Sherry Wood is Westland's most overtly classical release — the one that takes their famously roasty house spirit and lets it spend serious time in Spanish oak. The maturation regime leans on first-fill Oloroso and Pedro Ximenez casks, and the marriage is unusually happy: Westland's chocolate-malt depth slots into sherried fruit the way bittersweet chocolate slots into a fig.
This is what American Single Malt looks like when it borrows the European playbook without losing its accent. The five-malt grain bill — pale, Munich, extra special, pale chocolate and brown — lends a bittersweet, almost stout-like richness, and the sherry casks layer on raisin, date and walnut without obscuring the underlying spirit. There's none of the sulphur or over-extracted dryness that sometimes plagues sherried whiskies.
Bottled at 46% and non-chill-filtered, the texture is soft but never flabby, and a few drops of water bring out a deeper coffee-and-cocoa note. It pairs beautifully with dark chocolate or aged cheese, and rewards a slow evening more than a quick pour.

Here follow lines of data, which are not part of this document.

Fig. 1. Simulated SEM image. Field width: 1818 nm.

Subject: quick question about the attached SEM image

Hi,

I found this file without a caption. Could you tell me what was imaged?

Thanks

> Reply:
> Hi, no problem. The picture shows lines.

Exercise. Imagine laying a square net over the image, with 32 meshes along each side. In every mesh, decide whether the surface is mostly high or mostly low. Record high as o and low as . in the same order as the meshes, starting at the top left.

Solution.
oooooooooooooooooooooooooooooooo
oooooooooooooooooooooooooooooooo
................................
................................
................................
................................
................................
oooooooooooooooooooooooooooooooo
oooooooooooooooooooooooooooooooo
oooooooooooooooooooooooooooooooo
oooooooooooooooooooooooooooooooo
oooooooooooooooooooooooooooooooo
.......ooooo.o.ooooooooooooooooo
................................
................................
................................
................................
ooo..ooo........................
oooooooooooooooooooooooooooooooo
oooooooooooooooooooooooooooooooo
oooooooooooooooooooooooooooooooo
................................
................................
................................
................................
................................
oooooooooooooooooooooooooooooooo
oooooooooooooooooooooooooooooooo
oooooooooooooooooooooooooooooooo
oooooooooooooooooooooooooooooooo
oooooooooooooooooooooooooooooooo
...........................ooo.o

For drinkers who love the GlenDronachs and Glenfarclases of the world but want to see what happens when the same logic is applied to American grain and craft brewing malts, Sherry Wood is essential. It's also a quietly persuasive argument for Westland's broader thesis — that American Single Malt can hold its own alongside any sherried Scotch on the shelf.
One of the most generous, food-friendly American single malts on the market.